Roland Barthes, 'Le discours de l'histoire' (1967), in Barthes, Le Bruissement de la langue (Paris, 1984); English translation in Structuralism: A Reader, ed. Michael Lane (London, 1970), and in Comparative Criticism, 3 (1981).
Barthes has less of the system-building ambition of Hayden White; in the end, however, he is the more radical anti-realist. He wants to resist the impression that 'history writes itself' (that 'the facts speak for themselves'), partly by showing the presence of the author and of authorial labour in the text, and partly by unmasking the apparent objectivity of the text as just one more feature of its rhetoric.
His method is essentially to scan the historical text for traces of the writing subject.

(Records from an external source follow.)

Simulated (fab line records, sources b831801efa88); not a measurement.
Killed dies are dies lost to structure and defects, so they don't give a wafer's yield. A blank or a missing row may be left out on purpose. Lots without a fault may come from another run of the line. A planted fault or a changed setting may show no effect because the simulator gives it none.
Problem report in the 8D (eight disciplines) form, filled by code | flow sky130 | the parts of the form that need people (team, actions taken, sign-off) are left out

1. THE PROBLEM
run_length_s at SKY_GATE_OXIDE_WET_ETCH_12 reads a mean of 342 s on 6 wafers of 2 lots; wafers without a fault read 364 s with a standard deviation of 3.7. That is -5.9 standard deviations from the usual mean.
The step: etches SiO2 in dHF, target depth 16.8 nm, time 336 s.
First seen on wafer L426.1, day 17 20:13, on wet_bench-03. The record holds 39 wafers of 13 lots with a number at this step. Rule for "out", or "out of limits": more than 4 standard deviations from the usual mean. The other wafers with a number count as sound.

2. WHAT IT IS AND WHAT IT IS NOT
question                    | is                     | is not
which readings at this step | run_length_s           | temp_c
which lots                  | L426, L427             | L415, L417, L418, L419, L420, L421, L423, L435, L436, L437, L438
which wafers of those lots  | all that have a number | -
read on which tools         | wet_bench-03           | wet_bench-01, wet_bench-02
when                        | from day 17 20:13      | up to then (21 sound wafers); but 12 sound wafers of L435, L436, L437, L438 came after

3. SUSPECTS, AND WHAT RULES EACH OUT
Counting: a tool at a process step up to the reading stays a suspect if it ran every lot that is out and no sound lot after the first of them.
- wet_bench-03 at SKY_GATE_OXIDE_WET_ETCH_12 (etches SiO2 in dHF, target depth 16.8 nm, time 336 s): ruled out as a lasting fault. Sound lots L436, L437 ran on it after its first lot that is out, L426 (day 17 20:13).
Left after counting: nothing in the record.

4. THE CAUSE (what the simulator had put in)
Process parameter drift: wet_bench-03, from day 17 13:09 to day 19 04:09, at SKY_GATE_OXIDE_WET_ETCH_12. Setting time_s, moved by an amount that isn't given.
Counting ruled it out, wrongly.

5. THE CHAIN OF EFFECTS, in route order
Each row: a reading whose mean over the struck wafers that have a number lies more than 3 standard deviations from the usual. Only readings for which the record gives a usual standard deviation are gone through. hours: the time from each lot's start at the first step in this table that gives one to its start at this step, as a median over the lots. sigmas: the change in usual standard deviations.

These he finds firstly in what he calls 'shifters' (borrowing the term from the linguistician Roman Jakobson): 'testimonial shifters' which mark the presence of the historian as someone who gathers and weighs up evidence from other sources; 'organizing shifters', where the narration diverges from the chronological sequence and reorganizes it according to the needs of the discourse (which thereby tends to establish its own complex temporal structure); 'shifters' marking interventions of the writer or appeals to the listener, or (more commonly) the significant absence of such elements (the avoidance of first-person pronouns, for instance, in order to give an impression of objectivity).
Secondly, looking at the things referred to in the text (persons, events, etc.), Barthes looks for signs of their use by the historians to make meaningful patterns. These can be summarizing labels which give a thematic unity to a complex reality; details which build up certain positive or negative associations around events and figures ('indices'); passages of reasoning ('enthymemes'); or nodal points ('functions') of narrative (such and such an event points forward to the need for one or other resolution). (Note: You will understand this section better if you also read: Barthes, Introduction à l'analyse structurale du récit (1966), Collection Points, 129 (Paris, 1981); English translation in Barthes, Image-Music-Text, tr. Stephen Heath (London, 1977; repr. 1993) and in Barthes, Selected Writings, ed. Susan Sontag (London, 1982), pp. 251-295 (also publ. as A Barthes Reader).)
A final section of his essay discusses ideology in the historical text, which Barthes finds less in the explicit value-judgements by which the text is punctuated and structured than in the more insidious 'effect of the real', which according to him results from a kind of bad faith unique to historical writing: its claim that the objects it describes are simply 'out there' and that it is merely reflecting them, whereas in fact the impression of solid truth history gives is a product of its own rhetorical energy.